Letter to the editor: Electric furnaces & steel
The Bessemer process for making steel was invented in 1856 and was used by Andrew Carnegie in his Mon Valley operations. Today’s blast furnaces/coke batteries that are used in U.S. Steel’s Mon Valley operations are just an updated version of the Bessemer process and are thus archaic technology. Maybe U.S. Steel should go back to Metallurgy 101 and rethink its whole Mon Valley operation technology.
U.S. Steel has a number of competitors in the country that use electric furnaces to produce steel. Electric furnaces aren’t exactly new technology either, but converting to a major electric furnace shop would produce changes and advantages. The coal that is now coked could be burned to produce electricity, be replaced by the locally abundant natural gas as a cogen plant or renewable electric power, or any combination of the three. In any event, the operational carbon footprint would be substantially reduced.

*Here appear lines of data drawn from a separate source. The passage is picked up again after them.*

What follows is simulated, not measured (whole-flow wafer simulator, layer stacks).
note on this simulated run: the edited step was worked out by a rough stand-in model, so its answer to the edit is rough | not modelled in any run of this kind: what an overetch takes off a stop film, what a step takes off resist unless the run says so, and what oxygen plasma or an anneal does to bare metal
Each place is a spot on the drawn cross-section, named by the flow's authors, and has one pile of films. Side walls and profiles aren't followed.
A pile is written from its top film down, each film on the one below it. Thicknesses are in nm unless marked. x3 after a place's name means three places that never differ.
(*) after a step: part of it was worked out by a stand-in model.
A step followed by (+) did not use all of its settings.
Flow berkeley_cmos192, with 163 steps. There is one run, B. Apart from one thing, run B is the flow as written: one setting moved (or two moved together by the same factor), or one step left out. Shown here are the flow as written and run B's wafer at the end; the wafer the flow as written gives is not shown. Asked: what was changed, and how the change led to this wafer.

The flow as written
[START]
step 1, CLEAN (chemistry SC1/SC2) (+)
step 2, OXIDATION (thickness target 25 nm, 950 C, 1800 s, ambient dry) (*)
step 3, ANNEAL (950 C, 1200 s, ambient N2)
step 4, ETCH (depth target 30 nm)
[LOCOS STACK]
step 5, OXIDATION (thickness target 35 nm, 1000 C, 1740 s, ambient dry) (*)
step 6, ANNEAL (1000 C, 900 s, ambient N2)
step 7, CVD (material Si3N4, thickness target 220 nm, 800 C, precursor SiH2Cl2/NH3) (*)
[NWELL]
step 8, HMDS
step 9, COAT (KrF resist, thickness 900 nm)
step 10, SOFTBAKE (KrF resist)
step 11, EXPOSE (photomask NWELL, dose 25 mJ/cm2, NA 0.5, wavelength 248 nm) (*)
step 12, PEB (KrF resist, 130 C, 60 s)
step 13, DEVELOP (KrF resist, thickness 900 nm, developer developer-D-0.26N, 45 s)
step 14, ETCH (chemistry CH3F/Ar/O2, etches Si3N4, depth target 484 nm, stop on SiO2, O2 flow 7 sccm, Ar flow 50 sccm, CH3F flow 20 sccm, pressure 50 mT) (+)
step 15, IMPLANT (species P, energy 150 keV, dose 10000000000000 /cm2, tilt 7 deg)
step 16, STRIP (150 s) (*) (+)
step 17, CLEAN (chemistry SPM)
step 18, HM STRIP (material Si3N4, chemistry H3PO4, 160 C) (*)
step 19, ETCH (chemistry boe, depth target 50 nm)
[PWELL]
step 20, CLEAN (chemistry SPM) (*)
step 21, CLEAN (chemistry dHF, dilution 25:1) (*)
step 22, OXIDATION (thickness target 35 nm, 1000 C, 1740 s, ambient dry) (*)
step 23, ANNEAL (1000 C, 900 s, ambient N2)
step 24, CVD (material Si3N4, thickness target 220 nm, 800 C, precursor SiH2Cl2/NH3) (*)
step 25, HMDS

The Clairton coke ovens, the hellhole that they are, could be shut down and dismantled, thus avoiding any further investment and operational and environmental problems and fines.
Electric furnaces have a secondary benefit of being able to use scrap metal. There’s probably a million junk cars in the area that could be shredded and consumed in electric furnaces. The electric furnace route would be much more expensive than the current thinking, but it could be done in stages and would end up much more acceptable.